Ok so this is actually a list of characters that I have decided are autistic/ neurodiverse – not actual canonically autistic characters. In fact the only media representation of a canonically autistic character I have ever seen is Sam in Atypical – and I really struggled with this series. The only book I’ve read with an autistic character is The Curious Incident of a Dog in the Nighttime. To this day I have never – I repeat, NEVER – read a book or come across a media representation of a canonically autistic character who is female or gender diverse. Ever. I only realised that two days ago while thinking about this post and it made me really sad. In many ways I feel the media is moving forwards, and I do not feel I lack autistic representation in my life because I have had the privilege to be able to actively seek that out online. But to have never come across an autistic girl in the media I consume? I’ve heard there is an autistic character in Heartstopper so I will have to give that a watch soon. I’ve realised how much I want to consume content with autistic characters, so for the first time I think I’m going to actively seek that out.
But anyway, what’s the point of this? What’s the point of calling characters autistic? Well, in part for fun. This is simply my opinion and not a critical analysis of any of these characters. But also for representation, in a non-direct way. Resonating with fictional characters and relating to the world through them is a huge part of my neurodiverse experience, so if I can see myself in them a little more by calling them autistic, it’s really comforting. And finally also to raise a little awareness of an ongoing trend of creating autistically coded characters (characters with clear neurodiverse traits) without calling them autistic. It lends itself to another ongoing trend where people love the quirky characters on screen or in books – they even seem to worship them – but in real life people with the same traits are bullied and left behind. Recognising that I, as an autistic person, resonate with neurodiverse traits of characters begs two questions: 1 – Why aren’t characters called autistic? Perhaps because people are afraid to relate too closely to neurodiversity, it threatens them; 2 – Why do we celebrate difference in fiction but create intolerance to it in reality?
With that being said, here are some character I (and other autistics) have decided are autistic:
- Sheldon Cooper – The Big Bang Theory and Young Sheldon
The fact that the creators refused to admit Sheldon is autistic (like literally entirely based on autistic traits and stereotypes) is a source of great frustration – though it may be because they wouldn’t be able to make fun of him in the same way if he was autistic. But nonetheless, I really love seeing some of my traits on a big screen, especially in Young Sheldon, which at times seems to mirror my own childhood experiences exactly. Though it should be noted that autism is so much more complex and varied than the representation of Sheldon (and other similar characters like in Rainman).

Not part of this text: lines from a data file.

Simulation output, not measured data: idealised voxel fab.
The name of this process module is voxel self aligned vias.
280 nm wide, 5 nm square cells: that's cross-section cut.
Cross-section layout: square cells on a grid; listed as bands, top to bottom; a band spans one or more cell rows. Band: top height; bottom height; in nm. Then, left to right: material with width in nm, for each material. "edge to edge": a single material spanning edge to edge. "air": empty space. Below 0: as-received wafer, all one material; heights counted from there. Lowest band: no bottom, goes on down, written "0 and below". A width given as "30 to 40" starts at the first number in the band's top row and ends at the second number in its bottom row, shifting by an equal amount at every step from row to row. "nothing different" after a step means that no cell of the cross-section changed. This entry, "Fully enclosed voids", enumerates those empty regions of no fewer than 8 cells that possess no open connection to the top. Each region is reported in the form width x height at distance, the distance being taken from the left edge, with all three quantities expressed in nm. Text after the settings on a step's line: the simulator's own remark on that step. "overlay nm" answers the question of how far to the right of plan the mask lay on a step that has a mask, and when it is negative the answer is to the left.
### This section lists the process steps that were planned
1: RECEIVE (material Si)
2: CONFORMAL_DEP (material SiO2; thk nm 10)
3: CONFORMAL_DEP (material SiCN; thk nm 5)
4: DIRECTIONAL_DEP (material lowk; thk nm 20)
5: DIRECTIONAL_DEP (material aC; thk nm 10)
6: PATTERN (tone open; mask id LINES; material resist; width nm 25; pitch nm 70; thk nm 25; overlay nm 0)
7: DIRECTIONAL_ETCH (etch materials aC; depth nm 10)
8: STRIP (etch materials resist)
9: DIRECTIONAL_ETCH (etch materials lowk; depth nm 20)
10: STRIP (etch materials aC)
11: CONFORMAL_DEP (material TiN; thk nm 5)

Some of his autistic traits include:
- Sensory sensitivity (sound, taste, smell)
- Different speech and intonation patterns
- Love of routine
- Difficulty dealing with change
- Lacking social skills
- Hyperfixations and special interests
- The list is literally endless
- Wednesday Addams – Wednesday
I mean the character of Wednesday is overall very neurodiverse, but the recent representation in Wednesday on Netflix was really relatable for a lot of autistic people.
Some autistic traits include:
- Monotone speech
- Less facial expressions
- Different way of moving (the iconic dance scene)
- Sensory sensitivities (allergic to colour)
- Difficulty interpreting others emotions – ‘It’s not my fault I can’t interpret your emotional morse code’
- Strong sense of justice
- Matilda – Matilda
I have always been obsessed with Matilda, and that’s probably at the core of why I see her as a neurodiverse character. I think I’ve read the book more than any other book (including in Spanish) and I’ve seen the musical more than any other show. I love it. As a kid I would spend hours staring at objects trying to get them to move with my mind, and I feel as though I’ve had my own ‘Miss Honey(s)’ in my life too.
Some of Matilda’s autistic traits include:
- Strong sense of justice
- The loudness in her head and different way of perceiving the world (‘But I wonder if inside my head/ I’m not just a bit different from some of my friends […] And when everyone shouts / Like they seem to like shouting/ The noise in my head is incredibly loud’)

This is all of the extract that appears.